RSPCA has announced a partnership with pet food supplier McAdams which will see rescue animals provided with higher welfare, ethically-sourced pet food as they await their forever home.
New RSPCA research has highlighted that rehoming domestic pets has slowed by nearly 10% year on year – rehoming an average of 753 animals per week in 2019, 565 per week in 2020 but only 518 per week in 2021 – meaning that spaces aren’t being freed up as quickly and animals are staying in their care for longer.
As such, the RSPCA has today announced a new food supplier partnership with McAdams – the only ultra-premium dry dog food and cat food made using ethically sourced free-range meat and fish from RSPCA Assured certified farms – in a bid to increase dog and cat welfare as rehoming centres reach critical levels. As part of the exciting new partnership, McAdams will also provide a bag of dry food for every rescue dog and cat adopted from an RSPCA centre and donate up to £80,000 from the proceeds of sale of the new higher welfare product.
The average length of stay for animals in RSPCA rehoming centres in 2021 was 93 days for dogs, and 67 days for cats. The charity already has a waiting list for all species of animals in private boarding establishments that are waiting for space in an RSPCA rehoming centre so they can begin their rehabilitation and search for a new home. Fellow charity the SSPCA is similarly close to capacity at its nine rescue centres across Scotland.
Amid fears the rehoming crisis is set to worsen – online search terms relating to giving up pets is currently up 49% compared to this time last year1 – and the cost-of-living increases and return to offices post-lockdown affecting pet adoption decisions, an animal’s length of stay at a rehoming centre is set to increase meaning welfare and nutrition for long-term care is now more important than ever.
Emma Slawinski, director of policy, prevention and campaigns at the RSPCA said: “With animals now spending longer than ever in our care, we are doing everything we can to ensure they stand the best chance in life and in finding a forever home, such as beautiful Mastiff Crossbreed Bonnie (pictured) who’s been waiting for her forever home for six months.
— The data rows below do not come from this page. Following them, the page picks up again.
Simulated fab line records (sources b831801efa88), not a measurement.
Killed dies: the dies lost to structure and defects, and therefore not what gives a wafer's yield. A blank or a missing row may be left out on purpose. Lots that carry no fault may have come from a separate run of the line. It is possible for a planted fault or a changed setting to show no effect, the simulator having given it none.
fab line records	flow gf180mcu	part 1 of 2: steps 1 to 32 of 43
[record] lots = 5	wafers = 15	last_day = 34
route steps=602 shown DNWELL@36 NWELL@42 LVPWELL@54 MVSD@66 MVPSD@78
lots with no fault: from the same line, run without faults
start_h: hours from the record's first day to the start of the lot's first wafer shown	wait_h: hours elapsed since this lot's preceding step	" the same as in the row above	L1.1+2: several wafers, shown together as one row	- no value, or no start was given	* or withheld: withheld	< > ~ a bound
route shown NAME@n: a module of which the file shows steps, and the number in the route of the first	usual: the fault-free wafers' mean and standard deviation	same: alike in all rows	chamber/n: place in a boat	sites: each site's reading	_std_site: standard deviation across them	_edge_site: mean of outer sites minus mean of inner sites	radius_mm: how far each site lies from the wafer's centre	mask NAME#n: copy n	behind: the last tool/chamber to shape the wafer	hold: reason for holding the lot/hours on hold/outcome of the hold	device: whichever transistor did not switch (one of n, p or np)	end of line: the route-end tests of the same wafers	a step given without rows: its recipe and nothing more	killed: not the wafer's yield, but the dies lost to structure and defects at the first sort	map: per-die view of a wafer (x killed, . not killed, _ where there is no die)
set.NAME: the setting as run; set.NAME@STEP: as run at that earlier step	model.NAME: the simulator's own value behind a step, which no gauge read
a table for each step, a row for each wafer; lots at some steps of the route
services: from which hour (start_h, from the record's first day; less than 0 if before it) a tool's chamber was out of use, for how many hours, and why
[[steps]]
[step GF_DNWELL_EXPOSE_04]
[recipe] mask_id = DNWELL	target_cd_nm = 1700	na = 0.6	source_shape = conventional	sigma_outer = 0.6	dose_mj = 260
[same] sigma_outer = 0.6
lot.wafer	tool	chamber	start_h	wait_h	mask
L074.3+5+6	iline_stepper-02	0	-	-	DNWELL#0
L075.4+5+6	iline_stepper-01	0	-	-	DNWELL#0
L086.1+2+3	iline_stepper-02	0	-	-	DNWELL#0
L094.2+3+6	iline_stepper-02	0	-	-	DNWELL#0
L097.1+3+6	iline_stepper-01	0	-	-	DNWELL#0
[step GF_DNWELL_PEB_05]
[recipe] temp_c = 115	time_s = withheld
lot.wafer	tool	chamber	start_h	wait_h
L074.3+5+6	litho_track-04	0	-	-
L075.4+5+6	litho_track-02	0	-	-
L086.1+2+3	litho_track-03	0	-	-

Emma continued: “Along with specialist behavioural and training support for our rescue animals, a key focus for us is their nutrition, so our partnership with McAdams could not have come at a more ideal time and we are thrilled to be working with them as our official pet food partner. The company shares our values including a passion for higher-welfare farming and traceability, and we have worked together to create a partnership designed to set the standards in animal wellbeing in the pet trade. It’s not only benefiting domestic animals, but ensuring a better life for farm animals too.”
Neil McAdam, founder of McAdams Pet Food, added: “Our intention through this partnership with the RSPCA is to improve the lives of dogs and cats in their care, at a time when rehoming charities need our support more than ever.
“McAdams is the only dry pet food sourced from RSPCA Assured certified farms, and we are proud to be offering our foods to the charity to be fed to the cats and dogs within their rehoming centres, at no extra cost to them. We will also make a donation to the RSPCA for every bag of McAdams cat or dog food purchased by the public, with a minimum donation in the first year of £80,000. Furthermore, we will provide every RSPCA adopter a bag of food to take home with their new pet.”
The partnership comes during the month of Adoptober, the RSPCA’s rehoming drive promoting adoption of long-stay rescue animals and encouraging people to adopt and not shop. Sadly, it comes at a time when the charity is braced for an animal rescue crisis as more pets come into its care while less people are considering taking on a new pet due to the rocketing cost of living.
New figures released by the RSPCA this month reveal that the charity’s centres and branches across England & Wales rehomed almost 27,000 animals last year (2021), 8% less than the previous year.
At the same time, more animals arrived in the charity’s care and the average length of stay increased, resulting in long waiting lists for spaces in rehoming centres.
The charity is urging people who can commit to the lifelong responsibility of a pet to consider rescuing instead of buying, and is also asking the public to help them rescue more animals by donating online.